There is such thing as perspective, but...

The Africans I meet who come from countries, cities, or social classes with violence and poverty, ironically, are often empathetic people and never swing the weight of the problems chunky Americans often point to in order to shut each other up around - there's no "I grew up with worse, shut up!" This seems to be purely a product of the already-spoiled temporarily hijacking their troubles to use them as a weapon against others: "Don't disrupt my smartphones, reality television, and KFC dinner with your complaints of the world's pain."

It's not enlightenment and maturity like people often claim it is. It's entitlement. Entitlement to not have their time or energy encroached upon without so much as feeling cold for giving someone's concerns the cold shoulder, because they're too busy feeling bad for the people with real problems.

Except they're not. Once they're done using those problems to silence someone who feels there's something to be talked about, they go back to not thinking at all about children 1,000 miles away.
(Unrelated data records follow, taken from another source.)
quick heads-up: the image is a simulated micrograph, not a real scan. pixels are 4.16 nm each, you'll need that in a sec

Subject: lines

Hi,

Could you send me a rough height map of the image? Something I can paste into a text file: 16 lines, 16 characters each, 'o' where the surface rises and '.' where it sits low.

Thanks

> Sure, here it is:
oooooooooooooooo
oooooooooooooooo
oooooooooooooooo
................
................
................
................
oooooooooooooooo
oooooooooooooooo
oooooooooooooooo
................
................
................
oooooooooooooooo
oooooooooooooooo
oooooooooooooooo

That or envy. I envy people whose biggest complaint in life is that they can't get a date or that they don't feel close to their many friends and loving family, but I do have the maturity to recognize that our lives, perspectives, and situations are not the same and it's still hashing their groove. I don't expect them to be so awed by the magnitude of my my troubles in proportion to theirs that they cease to be under stress from barking dogs outside their window at 5 AM, an empty bed, or feeling like they can't talk to the people they do have.

We're social animals, and social animals share - troubles included.